In the context of an illegal reentry case arising under 8 U.S.C.S. § 1326, the United States Court of Appeals for the Fifth Circuit has determined that a removable alien's eligibility for discretionary relief under former § 212(c) of the Immigration and Nationality Act of 1952, 8 U.S.C.S. § 1182(c) (repealed), does not merit constitutional due process protection. The court expressly approves the application of its prior decision to a case where an alien challenges his removal in a collateral civil proceeding.
The alien left Vietnam to live with his American father. He was never legally adopted, and he never applied for American citizenship. Removal proceedings were commenced after the alien pleaded guilty to two counts of sexual assault on a child. The immigration judge determined that the alien was removable and was ineligible for relief from removal under former 8 U.S.C.S. § 1182(c) (repealed). The alien and his American father also filed a habeas corpus petition. The trial court entered summary judgment against them and dismissed their petition for habeas corpus. Thus, the petitioner's amended their habeas petition, claiming that the denial of the motion to reopen deprived the alien of due process of law and denied the father of his right to enjoy his son's companionship.

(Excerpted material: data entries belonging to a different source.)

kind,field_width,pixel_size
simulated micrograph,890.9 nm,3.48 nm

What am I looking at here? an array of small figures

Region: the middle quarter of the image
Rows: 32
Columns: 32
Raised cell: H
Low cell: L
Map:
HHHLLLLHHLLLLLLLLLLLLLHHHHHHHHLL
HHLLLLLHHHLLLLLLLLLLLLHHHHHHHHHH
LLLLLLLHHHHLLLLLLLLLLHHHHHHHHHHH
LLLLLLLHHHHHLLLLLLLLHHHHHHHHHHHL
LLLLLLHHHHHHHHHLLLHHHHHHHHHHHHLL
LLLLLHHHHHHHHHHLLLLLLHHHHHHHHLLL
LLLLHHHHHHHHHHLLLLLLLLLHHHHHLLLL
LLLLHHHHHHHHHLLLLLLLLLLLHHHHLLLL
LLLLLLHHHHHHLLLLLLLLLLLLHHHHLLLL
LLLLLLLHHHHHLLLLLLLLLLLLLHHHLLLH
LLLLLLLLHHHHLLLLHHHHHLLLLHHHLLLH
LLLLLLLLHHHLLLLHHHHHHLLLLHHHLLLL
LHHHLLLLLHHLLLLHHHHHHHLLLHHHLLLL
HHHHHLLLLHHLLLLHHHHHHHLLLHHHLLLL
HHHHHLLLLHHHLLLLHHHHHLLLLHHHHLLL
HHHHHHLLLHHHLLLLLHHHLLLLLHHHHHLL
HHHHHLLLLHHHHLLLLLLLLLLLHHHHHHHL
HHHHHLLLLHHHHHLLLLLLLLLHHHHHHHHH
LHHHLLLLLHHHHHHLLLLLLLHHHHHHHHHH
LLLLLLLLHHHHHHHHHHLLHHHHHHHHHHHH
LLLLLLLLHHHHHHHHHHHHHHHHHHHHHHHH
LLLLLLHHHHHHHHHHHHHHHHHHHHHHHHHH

Did the denial of the court for the alien's discretionary relief threaten his due process rights?
The Court found that petitioners were not entitled to equitable relief and that eligibility for relief under § 1182(c) did not vest the alien with a property or liberty interest that was subject to due process protection. The removal proceedings were not fundamentally unfair, and the denial of the possibility of discretionary relief did not threaten the alien's due process rights.